A British groom-to-be was caught on camera getting tackled while trying to hold up a store — just moments after learning he’d lost the money to pay for his wedding in a crypto scam, a court was told.
Charity worker Louis Crosby, 25, had “naively” converted his life savings into a bogus digital-cash investment, the Sunderland Echo said.
Less than an hour after finding out that he had lost the lot in a con, he grabbed an unloaded air pistol and tried to hold up a local bodega-style store, Newcastle Crown Court heard this week.
“Give me the money, I have a gun,” he reportedly warned.

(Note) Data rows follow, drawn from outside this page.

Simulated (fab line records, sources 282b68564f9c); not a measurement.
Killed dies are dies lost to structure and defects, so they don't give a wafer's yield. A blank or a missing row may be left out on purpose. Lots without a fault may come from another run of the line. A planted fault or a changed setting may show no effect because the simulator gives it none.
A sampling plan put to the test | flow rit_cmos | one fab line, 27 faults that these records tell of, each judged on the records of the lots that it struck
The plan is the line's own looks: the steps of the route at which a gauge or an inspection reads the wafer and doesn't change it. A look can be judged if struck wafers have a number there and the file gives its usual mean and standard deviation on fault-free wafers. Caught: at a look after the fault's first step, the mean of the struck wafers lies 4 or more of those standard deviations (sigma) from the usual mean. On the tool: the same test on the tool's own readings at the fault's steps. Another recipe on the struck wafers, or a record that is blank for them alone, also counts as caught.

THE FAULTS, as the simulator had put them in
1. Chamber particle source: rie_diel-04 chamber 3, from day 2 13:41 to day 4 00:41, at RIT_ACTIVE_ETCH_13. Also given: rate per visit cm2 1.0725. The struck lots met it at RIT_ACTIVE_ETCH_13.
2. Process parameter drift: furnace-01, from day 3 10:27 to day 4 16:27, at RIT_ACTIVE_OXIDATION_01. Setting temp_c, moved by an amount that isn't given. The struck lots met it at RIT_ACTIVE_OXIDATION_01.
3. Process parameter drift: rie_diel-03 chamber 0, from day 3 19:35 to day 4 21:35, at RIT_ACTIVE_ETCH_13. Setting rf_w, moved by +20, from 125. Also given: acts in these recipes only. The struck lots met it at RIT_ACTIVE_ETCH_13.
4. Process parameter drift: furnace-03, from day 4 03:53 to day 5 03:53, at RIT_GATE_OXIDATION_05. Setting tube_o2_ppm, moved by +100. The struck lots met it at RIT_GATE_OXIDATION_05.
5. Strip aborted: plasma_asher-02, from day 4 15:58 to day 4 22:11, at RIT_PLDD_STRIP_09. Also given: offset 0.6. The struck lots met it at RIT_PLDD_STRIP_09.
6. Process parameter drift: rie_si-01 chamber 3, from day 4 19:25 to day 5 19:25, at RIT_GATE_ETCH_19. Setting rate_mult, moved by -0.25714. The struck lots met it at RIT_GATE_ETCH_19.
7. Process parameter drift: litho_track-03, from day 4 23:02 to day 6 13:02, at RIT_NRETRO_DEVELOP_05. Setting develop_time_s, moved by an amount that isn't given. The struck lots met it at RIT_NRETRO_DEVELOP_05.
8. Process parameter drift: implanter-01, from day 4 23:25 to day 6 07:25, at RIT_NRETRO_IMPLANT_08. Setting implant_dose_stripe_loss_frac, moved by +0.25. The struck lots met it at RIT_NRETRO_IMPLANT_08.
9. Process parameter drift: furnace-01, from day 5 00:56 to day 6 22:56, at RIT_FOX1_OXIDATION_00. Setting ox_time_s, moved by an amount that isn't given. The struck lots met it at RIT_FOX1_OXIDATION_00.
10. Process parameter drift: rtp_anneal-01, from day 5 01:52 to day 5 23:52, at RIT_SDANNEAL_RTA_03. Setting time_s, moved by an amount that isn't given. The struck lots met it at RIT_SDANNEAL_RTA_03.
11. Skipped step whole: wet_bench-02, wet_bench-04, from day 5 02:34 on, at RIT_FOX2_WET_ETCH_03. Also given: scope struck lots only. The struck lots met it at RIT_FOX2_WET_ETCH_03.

Video footage showed him wearing all black, with a scarf and sunglasses covering most of his face, as he slowly walked up to the counter last November.
Two male staffers ignored the threat, locking away the cash — and then walked around and tackled him. The footage showed Crosby desperately trying to get back outside the store, just for the workers to keep grabbing hold of him, eventually hauling him back inside for a citizen’s arrest.
During the struggle, the store owner picked up a broken broom handle because he “feared for his life,” prosecutors reportedly told the court hearing.
When cops arrived, Cosby initially claimed it had been “a joke,” the court was told.
However, the first-time offender eventually admitted to attempted robbery and possessing a firearm, the Echo said.
He “wasn’t thinking straight” at the time because he had lost the money he needed to wed a Singapore woman he’d met online, his attorney, Nicholas Lane, told the court.
Ironically, the planned wedding had to be scrapped because of his arrest, the court was told. However, the engagement is still on, the Echo said.
He escaped getting locked up, with his two-year prison sentence suspended for two years, meaning he does not have to serve it behind bars if he remains out of trouble in that time.
Judge Julie Clemitson accepted that he had been in a state of “mental turmoil” when he committed the “impulsive act in response to the loss of all of your savings.”
“You must have been in a state of crisis to have acted in such a desperate manner, with thoughts swinging from taking your own life to committing financial crime to get yourself out of the situation,” Clemitson told him.